Come morning, I was wiped and shaky. For whatever reason, I picked up my old classical guitar. I played Beneath. And shit got better.

Beneath may be a song about unrequited love and whatnot, but it got some vibes in my head. Vibes that have been gone for a long time. I felt like Rumpy again. The future is in the future, and I'm doing what I can to prepare myself for it. It doesn't matter all that much if I go to University A or University B, I'm continuing with my education. And music is an amazing thing... but I was well aware of that even when the vibes were gone. I need to finish up Big Axe, it's been a while.

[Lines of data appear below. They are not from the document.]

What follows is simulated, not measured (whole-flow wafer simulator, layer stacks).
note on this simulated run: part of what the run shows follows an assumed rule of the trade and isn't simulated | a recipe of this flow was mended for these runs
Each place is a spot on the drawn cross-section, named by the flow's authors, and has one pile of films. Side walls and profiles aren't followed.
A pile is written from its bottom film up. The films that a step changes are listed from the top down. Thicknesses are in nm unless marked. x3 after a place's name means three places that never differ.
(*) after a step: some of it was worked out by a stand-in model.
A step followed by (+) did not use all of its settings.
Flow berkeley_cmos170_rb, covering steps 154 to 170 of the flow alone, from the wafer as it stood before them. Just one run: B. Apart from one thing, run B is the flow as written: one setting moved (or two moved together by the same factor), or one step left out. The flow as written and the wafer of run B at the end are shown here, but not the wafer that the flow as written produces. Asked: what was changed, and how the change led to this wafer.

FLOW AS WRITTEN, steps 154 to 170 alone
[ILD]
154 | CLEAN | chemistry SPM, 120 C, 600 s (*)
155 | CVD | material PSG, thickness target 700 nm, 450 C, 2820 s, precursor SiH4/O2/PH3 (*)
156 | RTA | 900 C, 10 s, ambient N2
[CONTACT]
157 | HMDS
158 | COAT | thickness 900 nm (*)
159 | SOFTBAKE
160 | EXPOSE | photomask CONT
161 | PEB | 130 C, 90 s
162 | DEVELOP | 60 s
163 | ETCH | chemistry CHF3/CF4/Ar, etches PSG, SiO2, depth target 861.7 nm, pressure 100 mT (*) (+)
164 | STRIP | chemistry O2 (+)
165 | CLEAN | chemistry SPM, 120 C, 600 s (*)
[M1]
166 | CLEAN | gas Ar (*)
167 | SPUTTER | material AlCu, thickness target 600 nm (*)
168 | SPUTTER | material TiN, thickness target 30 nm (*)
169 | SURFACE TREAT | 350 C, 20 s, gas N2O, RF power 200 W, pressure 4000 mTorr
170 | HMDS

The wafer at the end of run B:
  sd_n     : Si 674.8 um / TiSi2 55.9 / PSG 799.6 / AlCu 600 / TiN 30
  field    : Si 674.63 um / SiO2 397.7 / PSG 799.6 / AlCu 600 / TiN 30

I recorded a spontanous, horrible, horrible Mike Johnson cover with sour notes, rhythm fuckups and overpowering microphone static. Who gives a shit. Life's gonna be okay. I'll just Wait & See ;) Signing out, hopefully the next post will be 100% optimistic.

21.5.12

A rose among potatoes and other tales of woe

Long time no post. So, as I'm running out of things to procrastinate with, time for another post here to pretend this is alive.

The main thing that happened since my last post? I didn't get a scholarship, and as such I'm not going to the fancy-ass UK uni in spite of being accepted. But hey, the costs are insane and we're not exactly made of money. And raising money there in order to cover costs wouldn't be that easy.

As such, I'm going to another UK uni, along with nine other students from my current uni. It's less fancy-ass, but it does come with a wimpy scholarship and no tuition fee. Thus, the required financial investment is less overwhelming and can be covered.

I need to get out of this university I'm in right now. My undergrad studies were okay... nothing to write home about, but pretty bearable. But the masters studies are horrible. Truly, undisputably horrid. Two times a week I feel like giving a damn... two subjects are actually worth listening to. The rest range from mind-numbingly boring drivel to incompetent idiots rampaging around unchecked (I should be fearing for my academic life, as hell knows - maybe these dunces will decide to fail me). And I have to pass all this shit in order to go study in the UK. Just fucking amazing.

In order to flee from my ever-encompassing depressive thoughts, I fled into Team Fortress 2. I play more than is healthy, and I still suck at it like mad, but it makes it easier to stop thinking about the shit surrounding me. About the fact that I'm a Forever Alone, about the fact that once again my high aim ended up dropping me on top of the nearby heap of manure. About the fact that my dream of making music for a living won't ever come true because I'm just too weird and idiotically noncomformist.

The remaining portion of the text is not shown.